JD: I would like to ask a very sincere question, if you don’t mind. I am not a professional economist, so I really don’t know the answer. Why don’t economists start by saying what the purpose of an economy (or “the economy”) is and then analyze what is happening in relation to that?
Me: I’ll answer that in the most basic and potentially insightful way, as basics/elementals are always insightful.
The purpose of economic production is consumption.
And a 50% Discount/Rebate monetary policy at the point of retail sale facilitates a free flowing economy by doubling everyone’s earned income purchasing power, doubling the actually available individual income/business revenue for any and all enterprises and just as a kicker not only completely eliminates any possibility of price and asset inflation, but by so integratively inverting the reality of chronic inflation to beneficial price deflation…fulfills one (and all) of the historically verifiable signatures of paradigm changes.

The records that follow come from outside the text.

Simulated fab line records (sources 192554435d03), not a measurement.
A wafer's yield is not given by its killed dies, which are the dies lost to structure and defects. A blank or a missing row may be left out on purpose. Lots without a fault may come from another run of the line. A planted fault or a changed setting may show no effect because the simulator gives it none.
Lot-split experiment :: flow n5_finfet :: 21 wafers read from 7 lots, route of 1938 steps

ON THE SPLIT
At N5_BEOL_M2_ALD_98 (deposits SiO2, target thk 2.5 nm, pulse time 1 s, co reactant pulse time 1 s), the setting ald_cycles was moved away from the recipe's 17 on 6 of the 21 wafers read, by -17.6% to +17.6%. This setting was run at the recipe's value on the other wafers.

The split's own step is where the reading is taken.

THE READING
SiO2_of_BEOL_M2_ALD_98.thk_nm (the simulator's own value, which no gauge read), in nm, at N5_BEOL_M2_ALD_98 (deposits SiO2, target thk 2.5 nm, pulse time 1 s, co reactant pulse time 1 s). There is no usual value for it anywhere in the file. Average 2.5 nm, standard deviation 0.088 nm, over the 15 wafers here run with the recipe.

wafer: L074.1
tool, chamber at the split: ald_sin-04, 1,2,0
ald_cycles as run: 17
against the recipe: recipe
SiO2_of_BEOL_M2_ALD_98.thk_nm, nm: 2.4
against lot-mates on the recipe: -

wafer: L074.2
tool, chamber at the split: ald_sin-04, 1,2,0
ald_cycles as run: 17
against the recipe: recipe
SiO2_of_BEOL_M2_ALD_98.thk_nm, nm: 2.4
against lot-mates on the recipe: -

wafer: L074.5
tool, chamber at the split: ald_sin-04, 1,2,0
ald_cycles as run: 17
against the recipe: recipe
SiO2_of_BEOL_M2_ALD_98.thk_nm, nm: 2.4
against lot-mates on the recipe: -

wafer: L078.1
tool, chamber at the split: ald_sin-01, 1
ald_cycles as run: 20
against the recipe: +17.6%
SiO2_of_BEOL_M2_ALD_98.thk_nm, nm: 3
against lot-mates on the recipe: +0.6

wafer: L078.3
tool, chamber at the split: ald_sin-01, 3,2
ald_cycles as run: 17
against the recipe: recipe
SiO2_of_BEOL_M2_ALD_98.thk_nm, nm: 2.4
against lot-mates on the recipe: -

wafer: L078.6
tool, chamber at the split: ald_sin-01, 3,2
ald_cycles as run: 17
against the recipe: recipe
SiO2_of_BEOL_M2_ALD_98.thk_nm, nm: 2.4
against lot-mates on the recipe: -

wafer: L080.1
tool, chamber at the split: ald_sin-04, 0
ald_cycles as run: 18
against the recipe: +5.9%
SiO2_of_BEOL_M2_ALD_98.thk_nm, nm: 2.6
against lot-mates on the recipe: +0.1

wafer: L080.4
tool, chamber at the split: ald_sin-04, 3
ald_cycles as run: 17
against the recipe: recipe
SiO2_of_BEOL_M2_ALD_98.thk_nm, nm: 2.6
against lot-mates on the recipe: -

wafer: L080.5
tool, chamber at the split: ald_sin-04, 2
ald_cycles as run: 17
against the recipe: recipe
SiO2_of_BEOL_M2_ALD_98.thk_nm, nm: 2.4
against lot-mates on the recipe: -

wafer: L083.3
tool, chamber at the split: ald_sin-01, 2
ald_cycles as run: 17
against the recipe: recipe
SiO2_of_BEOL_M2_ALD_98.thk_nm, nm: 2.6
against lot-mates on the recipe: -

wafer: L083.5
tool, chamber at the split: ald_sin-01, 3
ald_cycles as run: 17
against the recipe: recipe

Look at that. Don’t just gloss over it. Its effects are mathematical, empirical, temporal and almost un-gameable (and virtually so with philosophically aligned tax and economic regulations). And when everyone (immediately) realizes how nice it is that their income/revenue is mathematically doubled and economic stability is bulwarked, another of the signatures of paradigm changes will take effect. That is, everything adapts and moves on to the new paradigm….not the other way around….because its so obviously beneficial to every economic agent and to the system.
The operations of paradigm changes are always basically simple and yet always transformational to the pattern it relates to.
We should be focusing on the new paradigm, its problem resolving aspects and building a mass movement to herd the political apparatus toward its implementation, not endlessly affirming already agreed upon theories and policy parts of the paradigm change.
C’mon.
JD: If we take your purpose statement as a starting point, and I think it’s a pretty good one, economic analysis probably should begin by looking at how well and how efficiently an existing system actually serves people’s material needs, right? Why, then, don’t economists do that?
Me: That’s because they are largely off in some abstraction ONLY looking for the answer when they should be integrating both abstract and direct observation. And that’s the heterodox ones. The orthodox ones are simply way inured to their orthodoxy, concerned with career more than the search for truth, afraid to risk criticism and/or numerous other factors none of which is the wisdom of integrative thinking, and thinking on the paradigmatic level which is the quintessential integrative mental and temporal level of thought and observation as it is the integration of simple and complex, singular concept and pluralistic pattern effect.